Irish director John Carney adds a personal touch to his latest movie Sing Street

Coming-of-age tale set to song is semi-autobiographical and filmmaker keeps characters flawed and real so it plays more like a drama than a musical

With his films Once and Begin Again, Irish filmmaker John Carney went some way towards revitalising the film musical, giving that classic grace and romance a contemporary spin. His latest film, Sing Street, is something new again, a personal, semi-autobiographical coming-of-age tale set to song.

In Sing Street, a teenage boy named Conor (Ferdia Walsh-Peelo) in mid-1980s Dublin is sent to a new school when his financially strapped parents can no longer afford to send him elsewhere. He soon meets Raphina (Lucy Boynton), an alluringly enigmatic aspiring model who is far too cool for him. To try to impress Raphina, Conor says he has a band and so soon needs to actually form one. Pulling together a likewise group of local misfits, Conor enlists Raphina to star in their videos while finding something within himself as a budding songwriter and performer.

The film, which premiered at this year’s Sundance Film Festival, features breakout performances by Walsh-Peelo and Boynton and supporting turns by Aidan Gillen (Game of Thrones) and Maria Doyle Kennedy (Orphan Black) as Conor’s parents and rising star Jack Reynor as his brother. The songs in Sing Street were co-written by Carney and Gary Clark, best known for his hit song Mary’s Prayer with the band Danny Wilson, first released in 1987. As the young boys in the band in Sing Street pick up new influences with each new record they hear, they slightly alter their music and look – a bit of Duran Duran or The Cure here, Joe Jackson or Hall & Oates there.

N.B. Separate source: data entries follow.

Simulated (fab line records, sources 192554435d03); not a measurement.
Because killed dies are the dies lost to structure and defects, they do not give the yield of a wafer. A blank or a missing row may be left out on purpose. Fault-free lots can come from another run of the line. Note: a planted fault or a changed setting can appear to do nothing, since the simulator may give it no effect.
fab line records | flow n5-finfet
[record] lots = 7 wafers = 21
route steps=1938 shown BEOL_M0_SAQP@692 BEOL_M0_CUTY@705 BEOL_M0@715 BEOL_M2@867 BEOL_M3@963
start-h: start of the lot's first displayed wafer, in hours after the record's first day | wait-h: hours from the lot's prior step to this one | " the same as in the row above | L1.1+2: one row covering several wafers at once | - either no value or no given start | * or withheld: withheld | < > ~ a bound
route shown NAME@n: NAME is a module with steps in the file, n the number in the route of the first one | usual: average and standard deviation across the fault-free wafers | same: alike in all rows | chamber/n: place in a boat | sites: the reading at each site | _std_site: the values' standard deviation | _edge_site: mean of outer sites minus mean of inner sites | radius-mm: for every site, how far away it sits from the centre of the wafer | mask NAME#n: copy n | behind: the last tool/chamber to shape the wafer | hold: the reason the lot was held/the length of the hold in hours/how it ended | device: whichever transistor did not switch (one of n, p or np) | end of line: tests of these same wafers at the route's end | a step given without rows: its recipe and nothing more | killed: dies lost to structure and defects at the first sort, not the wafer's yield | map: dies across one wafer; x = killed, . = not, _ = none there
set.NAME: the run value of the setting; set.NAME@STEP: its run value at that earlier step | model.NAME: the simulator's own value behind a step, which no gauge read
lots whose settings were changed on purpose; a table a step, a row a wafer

A scene from John Carney’s musical Sing Street.

Carney, on the phone from Dublin, mentions a review that declared him to be “no Vincente Minnelli”, referring to the director of such classic Hollywood musicals as Meet Me in St Louis and An American in Paris. And Carney concurs.

“In a sense I think that’s a fair enough thing to say, but in another sense I think my sort of MO is to try to make a musical not seem like a musical,” Carney says. “And by definition not like a Vincente Minnelli movie. That’s kind of what I’m doing. It’s not something I’m doing by accident; it’s by design.

“I think the modern audience won’t accept a movie musical like a Vincente Minnelli movie any more. So ‘How do you make a modern musical?’ was my sort of ambition. My ambition in these three movies was to try to make a musical that looks like a drama.”

Marketa Irglova and Glen Hansard starred in John Carney’s musical drama Once.

Boynton, who plays Raphina, had seen Once when she first auditioned for the movie. Begin Again was just in cinemas, and the experience only steeled her resolve to win the part.

“I was sitting in the cinema and thinking, I really have to get this role,” she says. “I have to work with this guy who creates this kind of movie.”

Yet for Boynton “this kind of movie” is one she didn’t necessarily think of as a musical, connecting instead to the characters and the emotional drama of the story as something drawn from the real world.

“People keep referring to Sing Street as a musical, but I really never felt it was that. I can’t really define it as a musical,” she says. “In John’s films, he never feels the need to overanalyse the characters. Especially in Sing Street, which has also been described as a coming-of-age film, he doesn’t feel the need to iron out any of the characters’ flaws or glamourise them or simplify them. He very much presents the characters as flawed people with their rough edges and foul mouths and bad habits.”

Keira Knightley and director John Carney at the New York premiere of Begin Again in 2014. Photo: Associated Press
Carney’s three films have explored the power of music to express emotions in a way that words alone can rarely manage – the original title for Begin Again was Can a Song Save Your Life? – but he also places them in a contemporary world where people do not typically just burst into song.
Once would triumphantly emerge from the 2007 Sundance Film Festival to go on to win an Academy Award for original song and inspire a hit stage musical. Carney followed up Once, the tale of a male singer-songwriter in Dublin who forms a musical and personal bond with a Czech woman, with 2013’s Begin Again. Shot in New York, that film found Mark Ruffalo playing a record producer in a personal and professional tailspin who finds new inspiration in a young singer-songwriter played by Keira Knightley.
Keiria Knightley (left) and Mark Ruffalo (right) star in Begin Again.
Much of the story of Sing Street is drawn from Carney’s own teen years – “It’s a loose memory of a year or two in my school life,” he explains – but he was not hung up on the exact details of his own experience. Rather, he was interested in the emotional truths of the characters as opposed to the factual truths of his youth.

“During filming he kept it very separate,” Boynton says. “It’s only been in post-production and especially the promotion that we realised how much it is him, how much Conor is John when he was a kid.

“He wanted to make these characters individuals,” she says, “and he was very interested in collaborating with us on how to create them, how to bring them to life without being influenced by people he knew.”

For Carney, Sing Street is rooted in music but also just how far a young boy will go to win over a girl. As with the characters in the movie, he recalled initially forming his first band for just that purpose. “And when you think about it there must have been more reasons for forming that band,” he says, “because we were so terrible.”

Carney even attended the actual school on Synge Street – where scenes from the film were shot and from where it gets its name – and now lives just a 10-minute drive away.

He jokes: “Everything in Dublin, relative to Los Angeles, is near the other place.”